(WM) The One Orlando Alliance, a grouping of more than 40 Central Florida LGBT organizations, announced June 9 the formation of an anti-racism committee within its organization to address the issues of systemic racism in Central Florida’s LGBT community.
“We are committed to creating a safe and inclusive environment for all who reside and visit here,” the Alliance stated in a press release. “Since the senseless murder of George Floyd, our nation and our local community have asked that individuals and organizations take a deep look at what they are doing to be neither complicit nor perpetuate the ills of structural racism.”
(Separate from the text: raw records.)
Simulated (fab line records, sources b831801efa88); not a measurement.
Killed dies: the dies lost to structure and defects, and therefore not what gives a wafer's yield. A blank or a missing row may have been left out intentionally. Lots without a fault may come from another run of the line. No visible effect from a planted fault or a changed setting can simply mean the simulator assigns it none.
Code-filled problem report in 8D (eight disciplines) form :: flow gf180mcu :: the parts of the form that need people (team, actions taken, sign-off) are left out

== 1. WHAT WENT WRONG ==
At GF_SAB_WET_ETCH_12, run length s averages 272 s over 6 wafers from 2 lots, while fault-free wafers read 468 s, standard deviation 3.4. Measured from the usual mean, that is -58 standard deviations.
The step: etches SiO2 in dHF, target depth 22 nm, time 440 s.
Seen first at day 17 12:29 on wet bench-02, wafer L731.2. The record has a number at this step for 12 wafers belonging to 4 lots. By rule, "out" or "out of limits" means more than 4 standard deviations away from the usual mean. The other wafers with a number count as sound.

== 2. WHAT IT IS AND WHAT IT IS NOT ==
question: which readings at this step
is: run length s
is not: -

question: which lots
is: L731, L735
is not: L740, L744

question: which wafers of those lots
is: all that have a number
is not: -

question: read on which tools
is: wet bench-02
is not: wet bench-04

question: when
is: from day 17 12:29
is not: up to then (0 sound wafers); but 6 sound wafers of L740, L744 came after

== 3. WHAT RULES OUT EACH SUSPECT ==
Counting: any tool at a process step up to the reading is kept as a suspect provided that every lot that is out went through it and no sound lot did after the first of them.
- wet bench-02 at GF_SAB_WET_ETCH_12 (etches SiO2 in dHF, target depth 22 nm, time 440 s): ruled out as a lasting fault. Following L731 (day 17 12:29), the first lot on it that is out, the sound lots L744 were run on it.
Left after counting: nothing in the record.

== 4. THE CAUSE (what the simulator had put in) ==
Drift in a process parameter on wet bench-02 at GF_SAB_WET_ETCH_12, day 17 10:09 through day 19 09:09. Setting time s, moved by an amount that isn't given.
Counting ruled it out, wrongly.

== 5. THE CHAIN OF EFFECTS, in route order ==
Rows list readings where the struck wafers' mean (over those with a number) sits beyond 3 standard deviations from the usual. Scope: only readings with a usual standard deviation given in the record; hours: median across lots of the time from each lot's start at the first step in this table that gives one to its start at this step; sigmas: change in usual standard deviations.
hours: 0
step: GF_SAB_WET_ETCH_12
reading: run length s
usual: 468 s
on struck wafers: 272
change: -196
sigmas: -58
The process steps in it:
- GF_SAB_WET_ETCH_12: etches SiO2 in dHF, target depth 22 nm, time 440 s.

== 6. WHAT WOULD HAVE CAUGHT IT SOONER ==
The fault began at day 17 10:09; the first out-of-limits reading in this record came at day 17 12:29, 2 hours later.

The Alliance established its anti-racism committee in an emergency coalition meeting on June 5. The meeting came one week after the Alliance joined more than 600 LGBT organizations nationwide in signing a letter committing to “embrace anti-racism and end white supremacy, not as necessary corollaries to our mission, but as integral to the objective of full equality for LGBTQ+ people.” The letter also affirms that the signed-on organizations “understand what it means to rise up and push back against a culture that tells us we are less than, that our lives don’t matter.”
The Alliance named Charlotte “Cha Cha” Davis, a longtime activist in the LGBTQ+ black community and leader behind the #WeExist movement, to head the committee.
“We have finally gotten to the point where we need to address these issues and this committee will create a level of transparency within the Alliance and the organizations that are involved,” Davis says.
Along with the creation of the committee — which the Alliance will require each member group to designate a representative to — and establishing Davis as the Racial Equality Liaison, the organization’s June 5 meeting also expanded on the Alliance Agenda’s Top 10 Issues Facing Central Florida’s LGBTQ+ Community. It changed the focus from “Racial Inequality” to “Anti-Racism,” adding a series of firm commitments to that section which will be taken to build a more equitable community.
The Alliance’s anti-racism committee held its first meeting on June 7. Topics discussed ranged from revising membership requirements and developing and revising internal inclusion strategies to leveraging relationships with government, corporate and philanthropic leaders to ensure that the leadership of the LGBT communities that have historically been marginalized is elevated.
“I have worked with all of the organizations within the Alliance and I’ve been bringing up racial inequalities here in Orlando for the past 12 years now,” Davis says, “and there’s a huge gap between the LGBTQ community as a whole and the black LGBTQ community. I think that’s what the need is now, to bridge that gap and open up the lines of communication that haven’t been there because we haven’t been included in a lot of the conversations.”
Davis says that there have been inroads made over the last four years in the LGBT community, since the tragedy at Pulse, and that since then she can see that the climate is definitely changing.
“I can say now that we are starting to see those issues addressed with the Alliance, having genuine authentic people at the table and hearing from voices of people that have lived experiences,” Davis says.